The presiding judge ruled British courts had no jurisdiction over the matter as Karpov wasn’t a British citizen, and had no reputation in the country which could be damaged by Browder’s allegations. However, the verdict also made clear the billionaire had “not come close to pleading facts which, if proved, would justify the sting of the libel,” and Karpov had received “a measure of vindication” as a result.
While acknowledging that only a court order, which wasn’t granted, could prevent a repetition of Browder’s libel, the judge keenly emphasized that if he continued to publish “unjustified defamatory material” about Karpov, the court wouldn’t be powerless to act. Browder still claimed the judgment was a vindication of his allegations, and various media outlets framed it as a humiliating defeat for Karpov.

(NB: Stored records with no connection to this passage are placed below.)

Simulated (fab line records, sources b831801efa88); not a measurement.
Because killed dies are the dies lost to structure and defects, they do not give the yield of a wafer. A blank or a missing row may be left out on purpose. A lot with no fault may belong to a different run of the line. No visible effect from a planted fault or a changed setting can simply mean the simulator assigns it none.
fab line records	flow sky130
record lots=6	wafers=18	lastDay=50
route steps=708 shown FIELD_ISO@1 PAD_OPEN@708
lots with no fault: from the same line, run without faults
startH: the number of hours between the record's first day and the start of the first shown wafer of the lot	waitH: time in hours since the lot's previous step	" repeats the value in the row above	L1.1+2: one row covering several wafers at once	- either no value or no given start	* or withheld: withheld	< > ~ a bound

In light of so much readily available information that detonates Browder’s narrative, it’s an enduring mystery how journalists continue to be so comprehensively hoodwinked. Nonetheless, it can surely at least be partially explained by the sizeable chunk of his immense personal fortune he invests in a vast media operation, cultivating journalists and employing a vast army of public relations professionals to pump out endless coverage promoting him, and his bogus story.
Sanctioning of Swiss officials amounts to a significant escalation in Browder’s Magnitsky fraud. Given Switzerland has struggled to maintain its neutrality over the course of Russia’s invasion of Ukraine, with intensive pressure from the EU and US over its alleged failure to properly sanction Muscovite oligarchs and blocking of war materiel exports to Kiev ever-mounting. In this context, one might expect Zurich to be easily bullied into implementing a Magnitsky Act.
Yet, the prospect of Swiss officials being sanctioned has elicited a firm governmental response “at a high level” with US authorities. It is not only the functioning of Switzerland’s justice system, but the country’s sovereignty, which is insulted and threatened by Browder’s baseless charges. And for a nation renowned for taking its independence deeply seriously, the lying billionaire has clearly picked the wrong victim this time.